Sharp: Lambda storage space shrinking

Created on 9 Feb 2017  路  7Comments  路  Source: lovell/sharp

We are using Sharp in an AWS Lambda function, and we have an issue with storage space (of all things...).
Function downloads an image from S3, places it inside tmp directory. After that:

var image = sharp('/tmp/imageName.png');
image.rotate();
image.toFormat('PNG').toBuffer(function(err, data) {
    // here we check storage space available and files inside the /tmp dir
    // some more stuff
})

With one 18MB PNG image we observed that, after outputting to buffer, the storage space available had dropped from 496MB (514MB available to Lambda minus 18MB for the image we placed inside tmp) to 142MB. This is a problem, because Lambda may reuse the previously used container, in which case the available storage remains at 160MB (142 + 18MB for the image, that we delete before exiting function), and if we upload the same image twice in a row, and the same container gets used, the function runs out of free space on disk and dies.

Question is simple - does Sharp and / or it's underlying libraries, create any temporary files, that may not get deleted, or could this just be bad memory management, causing a swap file to be filled up?

I'm still waiting on a response from AWS, because I do not know if a swap file even exists inside the Lambda instance, so I'm not sure what might be causing this sudden spike in storage space usage. Also, other images don't seem to be behaving this way - a 9MB PNG file doesn't cause any spikes in disk space usage from my observations.

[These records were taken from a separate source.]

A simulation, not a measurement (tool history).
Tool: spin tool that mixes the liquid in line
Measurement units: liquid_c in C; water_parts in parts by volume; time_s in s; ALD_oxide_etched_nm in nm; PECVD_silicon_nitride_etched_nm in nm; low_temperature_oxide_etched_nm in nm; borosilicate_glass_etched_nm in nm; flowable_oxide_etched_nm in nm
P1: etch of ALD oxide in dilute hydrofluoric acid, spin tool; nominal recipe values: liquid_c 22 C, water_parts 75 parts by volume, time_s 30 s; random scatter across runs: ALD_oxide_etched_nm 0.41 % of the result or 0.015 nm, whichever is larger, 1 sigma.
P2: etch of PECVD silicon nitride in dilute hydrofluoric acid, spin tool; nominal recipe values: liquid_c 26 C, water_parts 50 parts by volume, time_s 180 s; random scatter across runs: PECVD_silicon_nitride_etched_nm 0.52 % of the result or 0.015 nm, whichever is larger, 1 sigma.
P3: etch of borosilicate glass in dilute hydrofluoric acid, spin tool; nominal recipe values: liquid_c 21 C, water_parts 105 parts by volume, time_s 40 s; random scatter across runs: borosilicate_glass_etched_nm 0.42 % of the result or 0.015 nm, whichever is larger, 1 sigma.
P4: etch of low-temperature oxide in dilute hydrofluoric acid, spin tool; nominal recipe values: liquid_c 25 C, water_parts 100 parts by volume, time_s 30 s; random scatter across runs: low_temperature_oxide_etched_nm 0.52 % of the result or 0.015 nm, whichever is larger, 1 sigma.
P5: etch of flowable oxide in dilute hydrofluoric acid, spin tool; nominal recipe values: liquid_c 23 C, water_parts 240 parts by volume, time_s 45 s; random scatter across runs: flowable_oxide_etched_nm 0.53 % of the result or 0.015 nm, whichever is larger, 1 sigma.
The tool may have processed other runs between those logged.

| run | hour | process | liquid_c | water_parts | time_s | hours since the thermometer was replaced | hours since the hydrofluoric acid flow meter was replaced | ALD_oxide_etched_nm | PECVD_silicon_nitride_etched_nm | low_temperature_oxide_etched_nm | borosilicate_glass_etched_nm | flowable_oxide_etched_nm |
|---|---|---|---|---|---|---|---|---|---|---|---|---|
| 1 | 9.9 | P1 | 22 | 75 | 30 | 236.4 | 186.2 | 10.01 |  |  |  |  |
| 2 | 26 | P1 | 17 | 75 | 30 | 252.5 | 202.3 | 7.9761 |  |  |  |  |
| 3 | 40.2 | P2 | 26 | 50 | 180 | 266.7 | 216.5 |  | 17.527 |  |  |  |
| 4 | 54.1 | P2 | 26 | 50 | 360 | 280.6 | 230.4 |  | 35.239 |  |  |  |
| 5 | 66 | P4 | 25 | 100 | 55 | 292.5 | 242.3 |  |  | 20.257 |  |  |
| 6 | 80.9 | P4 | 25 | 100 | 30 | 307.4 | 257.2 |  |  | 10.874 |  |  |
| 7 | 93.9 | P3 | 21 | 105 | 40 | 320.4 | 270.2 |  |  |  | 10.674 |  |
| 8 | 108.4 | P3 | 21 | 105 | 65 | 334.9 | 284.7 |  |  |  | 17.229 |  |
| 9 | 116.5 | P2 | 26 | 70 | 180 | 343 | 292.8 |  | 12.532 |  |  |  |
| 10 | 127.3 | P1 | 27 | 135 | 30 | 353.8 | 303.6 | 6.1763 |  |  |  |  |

Sadly I cannot share the image itself.

I thank you for any guidance in advance.

question

All 7 comments

Hello, you'll either need to try sequentialRead to reduce memory or set the VIPS_DISC_THRESHOLD environment variable.

Thank you @lovell , setting the VIPS_DISC_THRESHOLD fixed the issue.

There is one thing to add though - at first I tried it with sequentialRead() and that worked most of the time, however one image did fail.
20161108_132059

This image, taken by a Samsung Galaxy S6, fails at toFormat with the following Lambda logs:
2017-02-10T16:17:42.506Z 7271c281-efac-11e6-9c2e-c52e7d71286e [Error: VipsJpeg: out of order read at line 2988 VipsJpeg: out of order read at line 2988 VipsJpeg: out of order read at line 2988 VipsJpeg: out of order read at line 2988 VipsJpeg: out of order read at line 2988 VipsJpeg: out of order read at line 2988 VipsJpeg: out of order read at line 2988 VipsJpeg: out of order read at line 2988 VipsJpeg: out of order read at line 2988 VipsJpeg: out of order read at line 2988 VipsJpeg: out of order read at line 2988 VipsJpeg: out of order read at line 2988 VipsJpeg: out of order read at line 2988 VipsJpeg: out of order read at line 2988 VipsJpeg: out of order read at line 2988 VipsJpeg: out of order read at line 2988 VipsJpeg: out of order read at line 2988 ]
A guy here had a similiar problem https://github.com/jcupitt/libvips/issues/261, only with libvips.

This is not an issue for me anymore, because setting environment variable fixed it, so this is more of an FYI.

That image has a Rotate 90 CW orientation tag. Thus it will try to correctly rotate the image (EXIF auto-orient).

@lovell I think we need to force baton->accessMethod to VIPS_ACCESS_RANDOM if we are trying to rotate the image (just like the trim operation). I've also seen these errors with the sharpen and blur operations in combination with sequentialRead. Not sure if there any more operators which needs access method force to VIPS_ACCESS_RANDOM.

@KrissKulins Thanks for confirming, I'll close.

@kleisauke Good idea, thank you. We could also try adding a tilecache operation, like resize does here, to allow the continued use of sequential read. I've created #709 to track this.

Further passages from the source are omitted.